OSHA requirements are set by statute, standards and regulations. Our interpretation letters explain these requirements and how they apply to particular circumstances, but they cannot create additional employer obligations. This letter constitutes OSHA's interpretation of the requirements discussed. Note that our enforcement guidance may be affected by changes to OSHA rules. Also, from time to time we update our guidance in response to new information. To keep apprised of such developments, you can consult OSHA's website at https://www.osha.gov.

January 19, 1989

Mr. Paul W. Davis
Western Suppliers Association
Suite 204 1777 Borel Place
San Mateo, California 94402

Dear Mr. Davis:

This is in response to your letter of November 8, 1988, regarding the Occupational Safety and Health Administration's (OSHA) Hazard Communication Standard (HCS). Please accept my apology for the delay in response.

The HCS requires distributors to ensure that material safety data sheets (MSDS) and updated information are provided to other distributors and employers. The standard requires distributors to provide MSDS with the first shipment of hazardous chemicals to employers after September 23, 1987. Non-manufacturing employers were to be in compliance with all provisions of the standard, including having a MSDS for each hazardous chemical they use by May 23, 1988. OSHA extended the enforcement date, however, to August 1, 1988, as a result of a United States Court of Appeals decision which was unclear as to the extent of a granted stay of enforcement of the HCS. The court eventually clarified the application of the stay of enforcement only to the construction industry. Distributors were not obligated to provide MSDS during the stay. With the lifting of the stay distributors were again required to provide MSDS with next shipment of hazardous chemicals to employers on or after August 1, 1988, if a material safety data sheet had not previously been sent.

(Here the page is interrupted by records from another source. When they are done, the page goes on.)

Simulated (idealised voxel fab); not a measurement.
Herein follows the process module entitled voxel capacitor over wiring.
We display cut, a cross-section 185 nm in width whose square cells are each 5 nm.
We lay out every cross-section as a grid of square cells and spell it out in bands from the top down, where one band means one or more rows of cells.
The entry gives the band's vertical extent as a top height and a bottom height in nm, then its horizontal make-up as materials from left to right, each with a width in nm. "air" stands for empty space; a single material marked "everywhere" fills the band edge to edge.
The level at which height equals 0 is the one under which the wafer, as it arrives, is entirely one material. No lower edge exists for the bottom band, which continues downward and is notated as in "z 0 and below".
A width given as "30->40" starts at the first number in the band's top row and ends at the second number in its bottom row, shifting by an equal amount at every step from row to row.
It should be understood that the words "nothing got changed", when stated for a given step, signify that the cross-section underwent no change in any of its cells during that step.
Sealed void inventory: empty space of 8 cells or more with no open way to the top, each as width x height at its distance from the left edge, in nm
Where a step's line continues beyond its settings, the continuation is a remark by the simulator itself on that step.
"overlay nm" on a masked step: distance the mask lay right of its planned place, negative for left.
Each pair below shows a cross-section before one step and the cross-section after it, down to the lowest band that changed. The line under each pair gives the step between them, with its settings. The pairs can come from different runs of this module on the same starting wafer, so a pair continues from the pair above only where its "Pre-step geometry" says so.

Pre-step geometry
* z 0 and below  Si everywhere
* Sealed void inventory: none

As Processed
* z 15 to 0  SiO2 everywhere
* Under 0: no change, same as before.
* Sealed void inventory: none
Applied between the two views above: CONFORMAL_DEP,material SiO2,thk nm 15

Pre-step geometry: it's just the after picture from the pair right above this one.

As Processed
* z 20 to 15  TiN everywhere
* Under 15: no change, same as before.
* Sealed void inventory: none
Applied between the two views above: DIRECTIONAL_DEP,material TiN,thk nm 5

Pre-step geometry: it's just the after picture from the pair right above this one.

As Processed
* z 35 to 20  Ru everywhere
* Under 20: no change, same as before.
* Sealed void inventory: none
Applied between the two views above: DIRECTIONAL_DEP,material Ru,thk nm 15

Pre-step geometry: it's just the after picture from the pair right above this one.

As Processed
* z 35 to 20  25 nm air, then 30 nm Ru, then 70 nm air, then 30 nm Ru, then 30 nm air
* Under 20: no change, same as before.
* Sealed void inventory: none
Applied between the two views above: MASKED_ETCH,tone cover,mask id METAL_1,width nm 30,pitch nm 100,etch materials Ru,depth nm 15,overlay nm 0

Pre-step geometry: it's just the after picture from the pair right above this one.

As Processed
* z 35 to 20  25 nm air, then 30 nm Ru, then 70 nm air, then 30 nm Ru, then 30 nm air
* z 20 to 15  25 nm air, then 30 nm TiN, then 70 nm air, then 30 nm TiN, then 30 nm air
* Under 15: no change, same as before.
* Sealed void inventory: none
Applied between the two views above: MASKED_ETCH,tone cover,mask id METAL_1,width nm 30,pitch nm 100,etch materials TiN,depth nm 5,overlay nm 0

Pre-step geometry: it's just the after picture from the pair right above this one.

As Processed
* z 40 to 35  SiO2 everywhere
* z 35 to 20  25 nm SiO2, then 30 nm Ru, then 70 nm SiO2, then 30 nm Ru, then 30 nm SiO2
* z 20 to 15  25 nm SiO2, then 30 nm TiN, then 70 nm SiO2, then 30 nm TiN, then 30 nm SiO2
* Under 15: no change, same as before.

The HCS does not prohibit distributors for asking their customers to pay for the cost of providing MSDS. The standard states that distributor shall ensure that material safety data sheets are provided to other distributors and employers. However, a distributor cannot break the established link between the requirement to provide A MSDS and the shipment of a hazardous chemical. Distributors that have shipped hazardous chemicals to downstream employers, therefore, are required to have provided the employer a MSDS. Failure of a distributor to send MSDS for hazardous chemicals previously shipped to downstream employers would result in a citation for non-compliance and abatement would require the distributor to provide the MSDS to the customers at no cost. As a result, it is the Agency's interpretation that distributors cannot charge their customers for MSDS for hazardous chemicals previously shipped. If a hazardous chemical has not yet been shipped the standard does not prohibit a distributor from charging a customer for the MSDS.